RE: President Obama: Do you really love America?
February 26, 2015 at 1:42 pm
(This post was last modified: February 26, 2015 at 2:23 pm by Anomalocaris.)
(February 26, 2015 at 9:54 am)DeistPaladin Wrote:(February 26, 2015 at 5:16 am)Jacob(smooth) Wrote: Isn't it interesting how we make semantic demarcations between types of killing. Terrorism morally wrong, collateral damage, morally acceptable.
Intent is key to an analysis of morality. Unintended casualties in war is deeply unfortunate. Deliberately setting out to kill civilians just for the sake of stoking fear is evil.
That is an impracticable theory.
Intent is not such a key to any practical moral analysis because 1. intent is subject to interested interpretation as well as outright dissemination, and 2. The difference between objective outcome and supposed intent can not be trivially dismissed.
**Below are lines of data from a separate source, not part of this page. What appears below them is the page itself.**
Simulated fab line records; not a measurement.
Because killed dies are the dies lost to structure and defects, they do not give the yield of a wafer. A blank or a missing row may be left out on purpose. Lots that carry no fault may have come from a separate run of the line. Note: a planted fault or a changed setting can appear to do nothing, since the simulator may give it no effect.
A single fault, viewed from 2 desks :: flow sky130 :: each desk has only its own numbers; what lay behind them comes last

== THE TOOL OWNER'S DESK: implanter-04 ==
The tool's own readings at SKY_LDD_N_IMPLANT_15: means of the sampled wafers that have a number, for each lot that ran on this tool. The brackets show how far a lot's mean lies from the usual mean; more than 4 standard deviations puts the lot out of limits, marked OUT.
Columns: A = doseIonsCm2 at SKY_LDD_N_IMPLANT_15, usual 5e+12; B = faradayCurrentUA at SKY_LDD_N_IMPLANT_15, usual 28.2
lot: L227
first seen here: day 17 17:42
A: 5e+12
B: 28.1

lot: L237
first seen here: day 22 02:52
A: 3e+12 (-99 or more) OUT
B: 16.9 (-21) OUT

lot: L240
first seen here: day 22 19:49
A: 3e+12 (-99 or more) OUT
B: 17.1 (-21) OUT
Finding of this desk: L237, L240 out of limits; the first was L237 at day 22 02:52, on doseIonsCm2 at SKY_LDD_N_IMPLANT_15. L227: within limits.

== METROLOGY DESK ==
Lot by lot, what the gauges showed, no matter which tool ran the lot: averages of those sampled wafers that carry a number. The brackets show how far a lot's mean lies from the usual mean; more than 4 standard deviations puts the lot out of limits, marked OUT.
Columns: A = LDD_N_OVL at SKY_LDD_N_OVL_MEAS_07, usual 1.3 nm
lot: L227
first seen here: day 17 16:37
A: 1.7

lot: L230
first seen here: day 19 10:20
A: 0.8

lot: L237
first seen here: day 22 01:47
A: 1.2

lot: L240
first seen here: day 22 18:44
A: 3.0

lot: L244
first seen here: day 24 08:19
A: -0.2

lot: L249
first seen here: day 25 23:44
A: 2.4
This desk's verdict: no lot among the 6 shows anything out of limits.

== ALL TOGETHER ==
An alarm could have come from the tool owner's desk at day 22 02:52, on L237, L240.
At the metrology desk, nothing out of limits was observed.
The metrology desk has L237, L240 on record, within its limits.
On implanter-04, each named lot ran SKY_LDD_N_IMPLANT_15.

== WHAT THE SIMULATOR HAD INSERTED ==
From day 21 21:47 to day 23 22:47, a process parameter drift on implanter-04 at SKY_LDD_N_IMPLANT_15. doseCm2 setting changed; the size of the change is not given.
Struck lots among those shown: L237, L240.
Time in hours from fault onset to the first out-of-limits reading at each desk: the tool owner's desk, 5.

What the britain and us did in WWII was to FREQUENTLY deliberately set scale of bombing at such size as to cause supposedly unintended casualty IN THE NAME of harming some relatively trivial military target because the scope of the casualty, as well as the fear and demoralization such casualties is believed to generate, are believes to have greater war winning effect than destruction of the trivial target in question.
In fact, the U.S. was so open about it that it dropped leaflets over Japan urging japanese civilian to fear death in American bombings, and go as far as listing names of cities already destroyed in those leaflets, and suggesting japanese civilians reading these leaflets to contact any survivors from these cities, in order to prove such fears of dying in American bombings are well founded.
In the final analysis, what we choose to consider unacceptable terrorism seems largely governed by the fact that we wish to be able to fully, freely and guiltlessly leverage our massive proponderance is conventional military power and reach, our overwhelming wealth, out global connections amongst nation states, and our considerable power to shape perception and opinion to achieve our ends without being inconvenienced in any way by those with very limited means who do not share our goals trying to thwart us with what whatever means available to them.